Agreed this specific issue is minor and we can close it or schedule it for 1.2 or even 1.2+ ? so that it doesn't get off the radar?

So, just to clear up a few assumptions (above) so that a future release can look at this in more detail, and to document the role of aether and Shrinkwrap:

  • Maven is a build tool and we are not building Maven artifacts nor are we using Maven. So, we are not using 'Maven functionality'. We are using an open multi-format repo library (aether) that happens to have a Maven repository format implementation - and that could easily have been extended for Ceylon repo format. The library allows a non-repo-manager mode and existence-check mode etc. which can be used.
  • Upstream aether library has all the features needed for our use cases -- so it is perhaps incorrect to say that this and related niggles are a limitation of upstream libraries. We don't use the aether library directly - we use aether through Shrinkwrap which is not ideal for our use case -- that is the main problem that doesn't allow quick one-line fixes/enhancements as with other CMR issues.
  • Perhaps the main reason for Shrinkrwrap being involved and CMR being forced to configure it through settings.xml is because of the requirement of Plexus container services lookup and injection, which can be easily bypassed and I think have gone away with the eclipse aether release.

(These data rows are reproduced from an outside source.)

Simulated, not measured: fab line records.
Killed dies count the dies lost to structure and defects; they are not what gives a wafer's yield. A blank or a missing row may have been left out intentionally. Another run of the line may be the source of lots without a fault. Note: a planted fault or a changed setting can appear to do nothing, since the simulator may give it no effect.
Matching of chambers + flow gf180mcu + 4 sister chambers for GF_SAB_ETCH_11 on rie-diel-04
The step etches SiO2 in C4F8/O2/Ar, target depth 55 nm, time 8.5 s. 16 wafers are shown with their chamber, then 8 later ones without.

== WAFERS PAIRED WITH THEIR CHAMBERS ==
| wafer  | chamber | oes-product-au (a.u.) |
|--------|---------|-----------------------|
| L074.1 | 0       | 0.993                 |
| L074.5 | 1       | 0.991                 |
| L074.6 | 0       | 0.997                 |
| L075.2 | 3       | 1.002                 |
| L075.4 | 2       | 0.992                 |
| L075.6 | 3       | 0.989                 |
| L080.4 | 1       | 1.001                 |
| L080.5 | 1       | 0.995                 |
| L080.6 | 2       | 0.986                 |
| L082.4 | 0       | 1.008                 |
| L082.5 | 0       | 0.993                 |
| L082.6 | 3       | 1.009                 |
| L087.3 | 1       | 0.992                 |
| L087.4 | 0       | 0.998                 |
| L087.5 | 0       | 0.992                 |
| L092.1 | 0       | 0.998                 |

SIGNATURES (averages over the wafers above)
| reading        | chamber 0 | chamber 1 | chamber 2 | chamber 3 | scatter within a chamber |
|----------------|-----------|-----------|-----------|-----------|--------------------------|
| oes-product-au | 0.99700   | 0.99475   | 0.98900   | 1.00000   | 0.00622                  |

This is just one of many minor niggles including a race condition I've spotted with aether in settings.xml mode (not proven yet) when building a large project. They all add up to slightly less than 'solid support' for Maven. BTW, with Herd, CMR is great, now that the network HEAD issue is fixed.

I think the best approach would be to gather these issues under a meta-issue 'Use aether directly for next release' or something less prescriptive, and then at least they remain open for 1.1 or 1.2, so that they don't fall off the radar. This is assuming that 'aether is the future' as commented a few days ago when discussing 'mvn:http'. If you want, I can oblige ;)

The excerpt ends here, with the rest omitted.